Friday, April 4, 2014

The Doorway That Was Once Home

Home. Regardless of the time we live in, home has had the same meaning. A place to rest, to recharge, to reconnect. In trying to understand what life may have been like for the Feitner family, and in particular my great great grandfather Jacob, I felt I needed to see the places they called home. Families in 19th century New York City moved on average once a year. Rental terms lasted one year, usually beginning in May. Many families opted to move each Spring, and the Feitner's moved around the West Side of Manhattan with amazing frequency, often moving only a block or two away from their previous address. Census records and the New York City Directory have been invaluable in tracing their movements. Sadly, most of the buildings they lived in no longer exist.  But there is one, poignant building that does still stand in the Hell's Kitchen neighborhood in Manhattan: the 5 story brick building at 504 West 48th Street.
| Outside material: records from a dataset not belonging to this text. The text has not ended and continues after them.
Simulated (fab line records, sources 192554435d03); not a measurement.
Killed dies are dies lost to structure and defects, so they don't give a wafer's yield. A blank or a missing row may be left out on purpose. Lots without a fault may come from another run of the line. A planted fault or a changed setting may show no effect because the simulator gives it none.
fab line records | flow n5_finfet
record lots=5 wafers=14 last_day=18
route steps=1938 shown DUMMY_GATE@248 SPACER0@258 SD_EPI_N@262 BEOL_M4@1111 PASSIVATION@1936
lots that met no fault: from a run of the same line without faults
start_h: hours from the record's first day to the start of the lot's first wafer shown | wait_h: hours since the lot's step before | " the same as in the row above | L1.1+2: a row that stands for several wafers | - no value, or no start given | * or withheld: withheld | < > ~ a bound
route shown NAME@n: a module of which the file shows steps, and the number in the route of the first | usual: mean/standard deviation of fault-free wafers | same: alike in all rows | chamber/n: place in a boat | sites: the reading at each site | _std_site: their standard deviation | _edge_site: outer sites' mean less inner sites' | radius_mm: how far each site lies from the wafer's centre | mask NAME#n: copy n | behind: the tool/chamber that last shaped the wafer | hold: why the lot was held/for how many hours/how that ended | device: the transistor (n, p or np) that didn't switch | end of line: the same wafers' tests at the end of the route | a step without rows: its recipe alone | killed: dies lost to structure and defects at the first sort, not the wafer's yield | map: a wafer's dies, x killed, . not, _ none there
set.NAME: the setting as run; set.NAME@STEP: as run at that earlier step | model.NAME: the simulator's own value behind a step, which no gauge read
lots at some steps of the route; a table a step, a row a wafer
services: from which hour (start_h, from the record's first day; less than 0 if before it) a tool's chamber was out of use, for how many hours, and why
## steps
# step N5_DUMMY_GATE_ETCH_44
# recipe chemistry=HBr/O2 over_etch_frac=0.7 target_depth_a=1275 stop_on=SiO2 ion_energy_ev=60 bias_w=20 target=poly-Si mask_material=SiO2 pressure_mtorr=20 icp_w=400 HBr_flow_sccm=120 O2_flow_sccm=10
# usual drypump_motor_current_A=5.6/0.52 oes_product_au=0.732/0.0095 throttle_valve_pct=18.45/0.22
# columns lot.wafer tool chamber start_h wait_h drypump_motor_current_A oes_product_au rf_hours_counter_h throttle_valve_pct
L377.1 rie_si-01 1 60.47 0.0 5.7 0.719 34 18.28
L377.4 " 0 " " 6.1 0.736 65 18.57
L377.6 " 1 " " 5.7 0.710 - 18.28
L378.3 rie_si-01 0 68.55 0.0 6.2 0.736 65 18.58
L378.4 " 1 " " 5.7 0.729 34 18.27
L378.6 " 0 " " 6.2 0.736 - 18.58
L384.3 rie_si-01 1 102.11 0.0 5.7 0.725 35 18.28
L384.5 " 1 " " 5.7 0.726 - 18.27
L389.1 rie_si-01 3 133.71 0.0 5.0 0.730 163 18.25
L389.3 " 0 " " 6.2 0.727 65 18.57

Jacob moved his family here when the building was new, in the Spring of 1900. It may have been an ideal location for the family, with his wife's family living a block away and the Garment District close by. My great grandmother, his daughter Helen, was photographed in front of this building when she was barely two years old. It was also the building where Jacob died, less than one year after moving his family in. I visited the building recently and imagined his comings and goings through the ornate wood door, and the great sadness that must have been forever attached to the address for his wife and children.